What’s “Normal” in America? A Simon and Schuster petition reveals the confusions of the woke movement that inspired it. Lee Siegel

https://www.city-journal.org/whats-normal-in-america

A few days ago, 216 employees of Simon and Schuster, along with several thousand people from outside the trade publishing house, sent a petition to top executives of the company demanding that they stop publishing anyone who had anything to do with the Trump administration. Their rationale for making such a demand was that Trump’s presidency was a dangerous historical aberration. According to the Wall Street Journal, the letter insists that Simon and Schuster not treat “the Trump administration as a ‘normal’ chapter in American history.”

Before I sat down to write this essay, I had to ask myself several questions. Will the opinions I express jeopardize my position at the liberal university where I teach? Will they endanger my relationship with my liberal publisher? Will they roil my relations with my neighbors in the ultra-progressive New Jersey suburb where I live?

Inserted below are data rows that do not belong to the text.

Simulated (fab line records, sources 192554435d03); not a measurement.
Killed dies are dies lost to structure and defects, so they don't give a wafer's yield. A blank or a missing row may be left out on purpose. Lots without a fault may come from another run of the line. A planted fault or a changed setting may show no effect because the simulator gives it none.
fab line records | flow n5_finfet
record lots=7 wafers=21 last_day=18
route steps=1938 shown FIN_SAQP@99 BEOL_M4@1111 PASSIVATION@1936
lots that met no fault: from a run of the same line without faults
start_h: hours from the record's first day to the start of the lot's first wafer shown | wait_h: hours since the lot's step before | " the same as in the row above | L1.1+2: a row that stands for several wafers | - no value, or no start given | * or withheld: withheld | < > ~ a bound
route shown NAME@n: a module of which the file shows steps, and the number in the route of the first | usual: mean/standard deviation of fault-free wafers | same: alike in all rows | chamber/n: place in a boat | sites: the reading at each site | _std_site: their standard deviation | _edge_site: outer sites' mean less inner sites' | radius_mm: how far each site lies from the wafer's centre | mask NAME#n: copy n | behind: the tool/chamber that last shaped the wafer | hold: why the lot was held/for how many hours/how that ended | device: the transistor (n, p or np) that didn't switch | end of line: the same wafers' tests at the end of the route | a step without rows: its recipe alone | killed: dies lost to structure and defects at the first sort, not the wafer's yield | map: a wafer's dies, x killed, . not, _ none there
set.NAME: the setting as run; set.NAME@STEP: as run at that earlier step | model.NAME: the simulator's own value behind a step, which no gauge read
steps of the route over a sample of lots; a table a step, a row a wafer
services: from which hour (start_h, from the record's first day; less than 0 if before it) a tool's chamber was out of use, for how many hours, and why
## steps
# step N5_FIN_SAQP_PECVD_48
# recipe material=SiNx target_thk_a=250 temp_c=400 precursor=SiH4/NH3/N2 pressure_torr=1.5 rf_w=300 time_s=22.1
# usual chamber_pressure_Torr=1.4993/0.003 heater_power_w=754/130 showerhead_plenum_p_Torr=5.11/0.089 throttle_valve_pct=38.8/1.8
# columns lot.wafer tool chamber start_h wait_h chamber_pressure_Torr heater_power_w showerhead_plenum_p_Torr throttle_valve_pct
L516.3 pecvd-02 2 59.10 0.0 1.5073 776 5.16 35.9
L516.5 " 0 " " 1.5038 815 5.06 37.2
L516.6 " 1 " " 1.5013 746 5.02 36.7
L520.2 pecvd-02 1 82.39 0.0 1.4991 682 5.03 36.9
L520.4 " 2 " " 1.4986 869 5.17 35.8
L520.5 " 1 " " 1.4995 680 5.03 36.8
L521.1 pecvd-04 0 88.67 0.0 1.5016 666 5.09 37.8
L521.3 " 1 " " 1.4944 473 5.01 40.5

That I had to ask is not “normal.”

For a long time, dictators, from the European tyrants of the 1930s to the military leaders of the Latin American juntas, skillfully used the violent excesses of dissenters to seize and preserve power. Now so-called liberal “resistance” to “fascism” justifies its attacks on freedom of speech by citing the threat posed by a former American president. Susan Sontag famously enraged the New Left by calling Communism “fascism with a human face.” The current woke movement has all the trappings of fascism with an anti-fascist face.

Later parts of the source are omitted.